HKFoods as an investment

That bottom-up simulation is one option, and you’ve arrived at the same EPS of 0.2 as in OP’s analysis. OP, however, has assumed an improvement in operating profit to a level of 40m, and taxes are rising to 5m (was 4m), so if there were an additional tax benefit of 2-3m on top of the increase in operating profit, the EPS would rise even more. The biggest question mark is the development of margin levels—is there still a chance to improve, and what levels can the company defend in the future now that the major turnaround has been completed?

Monitoring the cash position is a good point; I personally believe the company will pay off the 90m bond this year with some combination of a new bond/bank loan and possibly use cash to reduce the debt. Debt amount maybe -15m on an annual basis? And the next cash accumulation for the redemption of the hybrid loan. The dividend and potential extra dividend are approx. 13.5m – whether that is too much relative to cash and debt, each investor should decide for themselves.

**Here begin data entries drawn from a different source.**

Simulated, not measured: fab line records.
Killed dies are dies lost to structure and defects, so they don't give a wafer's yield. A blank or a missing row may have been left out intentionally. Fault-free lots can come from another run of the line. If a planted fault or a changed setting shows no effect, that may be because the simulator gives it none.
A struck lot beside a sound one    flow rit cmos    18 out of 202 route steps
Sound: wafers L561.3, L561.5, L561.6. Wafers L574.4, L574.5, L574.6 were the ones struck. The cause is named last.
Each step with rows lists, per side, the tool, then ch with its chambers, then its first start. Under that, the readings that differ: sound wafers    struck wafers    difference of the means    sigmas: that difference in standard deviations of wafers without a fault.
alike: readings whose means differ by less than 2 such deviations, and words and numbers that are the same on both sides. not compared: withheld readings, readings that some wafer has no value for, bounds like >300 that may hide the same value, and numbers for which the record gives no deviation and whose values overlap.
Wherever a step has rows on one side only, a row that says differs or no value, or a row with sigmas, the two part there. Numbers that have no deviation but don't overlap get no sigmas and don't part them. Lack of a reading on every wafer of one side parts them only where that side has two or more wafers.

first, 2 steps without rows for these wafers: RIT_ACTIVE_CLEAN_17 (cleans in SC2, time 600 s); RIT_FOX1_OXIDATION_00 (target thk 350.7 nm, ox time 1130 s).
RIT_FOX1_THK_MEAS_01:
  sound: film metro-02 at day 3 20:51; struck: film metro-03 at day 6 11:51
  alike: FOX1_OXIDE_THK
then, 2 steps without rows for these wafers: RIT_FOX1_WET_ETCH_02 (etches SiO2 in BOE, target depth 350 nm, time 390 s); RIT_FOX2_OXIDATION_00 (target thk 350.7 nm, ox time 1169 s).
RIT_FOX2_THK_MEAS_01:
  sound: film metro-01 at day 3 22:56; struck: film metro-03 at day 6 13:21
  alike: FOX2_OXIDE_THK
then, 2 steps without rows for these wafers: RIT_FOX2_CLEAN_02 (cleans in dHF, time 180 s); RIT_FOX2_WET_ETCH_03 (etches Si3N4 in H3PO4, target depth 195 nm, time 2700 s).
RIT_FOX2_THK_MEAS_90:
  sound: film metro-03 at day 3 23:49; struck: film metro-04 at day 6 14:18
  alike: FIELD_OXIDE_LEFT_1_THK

And regarding the valuation of such a low-growth defensive company. P/E or EV/EBIT are decent metrics for what the company’s maximum value can be at any given time. You can crunch numbers endlessly, but the current share price of 1.82 and this year’s EPS of 0.2 do not include any growth assumption (PVGO); it is even negative. A DCF model can easily be made to show a value of 3 EUR if you assume that margin levels hold. The DCF currently results in a value of 2 EUR only if you dial down the residual margin level significantly. Not very useful to run those numbers for a company like this.

In my opinion, the dividend yield % represents a floor for the company’s valuation if the market believes that the dividend level is permanent and perhaps slowly but surely growing. Thus, the floor could be 5% in a “normal situation”, 6% if uncertainty increases, and 4% or below if performance is good for several years in a row and confidence is thus high.